The challenge arises at a time of resurgent states’ rights fervor and distrust of Washington.

“It’s absolutely a Hail Mary,” said Stephen Bloch, the legal director for the Southern Utah Wilderness Alliance. “All of the law says that Utah is wrong, and yet they’re persisting in trying to chart an entirely new path.”

“It’s a weird lawsuit,” is the opinion of John Leshy, the Interior Department’s chief attorney during the Clinton administration and today the Emeritus Harry D. Sunderland and Distinguished Professor at the University of California Hastings College of the Law. “What Utah is claiming here is that they only have a constitutional claim on the ‘unappropriated’ public land that BLM manages. Now, frankly, nobody knows what that means. There’s no general standard definition of ‘appropriated’ or ‘unappropriated.’ Congress hardly ever uses that term. They’re just kind of making it up and they leave it very ill-defined.”

The lawsuit is steeped with the fervor of the “Sagebrush Rebellion of the 1980s that sought to have federal lands in the West given over to the states The poster child of the rebellion rose up on July 4, 1980, when several hundred people gathered in Moab, Utah, on the doorstep of both Canyonlands and Arches national parks, to celebrate the nation’s birthday…and decry federal land-management policies. From atop a Caterpillar bulldozer, adorned with “Sagebrush Rebel” stickers and spouting a U.S. flag from its smokestack, county officials complained about federal land managers. After firing up the crowd, the politicians fired up the bulldozer and, while following the scant traces of an abandoned mining road, worked to scrape a path into a nearby Wilderness Study Area on BLM lands.

Not a Unique Attempt

Utah politicians have been striving for decades to take control of BLM lands in their state. They maintain that the state could better manage places such as the San Rafael Swell, an 80-mile by 30-mile bulbous protuberance of rock in south-central Utah. It was ratcheted into place by geologic machinations some 60 million years ago and holds magnificent galleries of ancient rock art. Or like the Valley of the Gods that embraces rock spires and buttes beneath Cedar Mesa in the state’s southeastern corner, or the White Wash Dunes south of the town of Green River with its stands of cottonwoods that sink their roots deep into the dunes to slake their thirst.

The Sagebrush Rebellion faded away after the election of President Ronald Reagan. Now Utah Republicans are resting their hopes with incoming President Trump and the conservative Supreme Court he cemented by appointing justices Neil Gorsuch, Brett Kavanaugh, and Amy Coney Barrett during his first term in office. The Utahns were able to convince Trump, in that first term, to shear 2 million acres from the Grand Staircase-Escalante and Bears Ears national monuments so as to open up lands for energy development

President Biden, of course, reversed Trump’s actions when he came to office. 
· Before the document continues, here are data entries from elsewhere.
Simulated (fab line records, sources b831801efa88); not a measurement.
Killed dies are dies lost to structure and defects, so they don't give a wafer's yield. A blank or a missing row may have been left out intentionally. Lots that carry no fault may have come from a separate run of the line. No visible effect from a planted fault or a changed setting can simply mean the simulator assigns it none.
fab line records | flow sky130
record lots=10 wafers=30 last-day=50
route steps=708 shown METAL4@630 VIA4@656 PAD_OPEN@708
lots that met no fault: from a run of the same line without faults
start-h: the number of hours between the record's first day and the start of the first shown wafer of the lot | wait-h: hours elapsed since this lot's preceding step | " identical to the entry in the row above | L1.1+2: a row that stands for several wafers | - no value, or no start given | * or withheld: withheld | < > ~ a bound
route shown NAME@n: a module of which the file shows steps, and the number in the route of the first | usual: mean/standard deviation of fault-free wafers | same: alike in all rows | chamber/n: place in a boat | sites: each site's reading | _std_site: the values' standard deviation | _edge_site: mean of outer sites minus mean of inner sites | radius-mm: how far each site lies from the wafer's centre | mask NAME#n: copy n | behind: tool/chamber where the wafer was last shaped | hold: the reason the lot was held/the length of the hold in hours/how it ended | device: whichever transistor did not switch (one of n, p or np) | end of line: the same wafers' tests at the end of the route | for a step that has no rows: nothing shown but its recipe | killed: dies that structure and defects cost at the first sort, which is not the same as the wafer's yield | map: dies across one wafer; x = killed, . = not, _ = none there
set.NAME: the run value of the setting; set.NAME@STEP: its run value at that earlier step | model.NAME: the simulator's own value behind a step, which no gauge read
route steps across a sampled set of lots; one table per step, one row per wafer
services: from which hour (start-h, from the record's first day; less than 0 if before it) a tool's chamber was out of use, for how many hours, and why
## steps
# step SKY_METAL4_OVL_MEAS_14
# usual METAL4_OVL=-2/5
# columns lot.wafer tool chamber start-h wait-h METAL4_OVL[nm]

A view of the White River managed by the Bureau of Land Management in Utah. Credit: Bob Wick/BLM
A view of the White River managed by the Bureau of Land Management in Utah. Credit: Bob Wick/BLM

In its 94-page filing, Utah argues that the federal government’s massive land holdings “are patently unconstitutional.”

“Nothing in the Constitution authorizes the United States to hold vast unreserved swathes of Utah’s territory in perpetuity, over Utah’s express objection, without even so much as a pretense of using those lands in the service of any enumerated power,” they maintain. Indeed, the western lands the young nation acquired were viewed “by nearly all” as a treasure that could be sold to fund the fledgling country, the filing asserted.

Utah’s current bid, which contends that federal ownership of the land “deprives the Utah Legislature of its full ability to shape policy for the benefit of those closest to the land: the people of the State of Utah,” seems contrary to the will of those very residents. Polling conducted by Colorado College for its 2024 State of the Rockies report found that 84 percent of the state’s residents “support the creation of new national parks, national monuments, national wildlife refuges, and tribal protected areas.”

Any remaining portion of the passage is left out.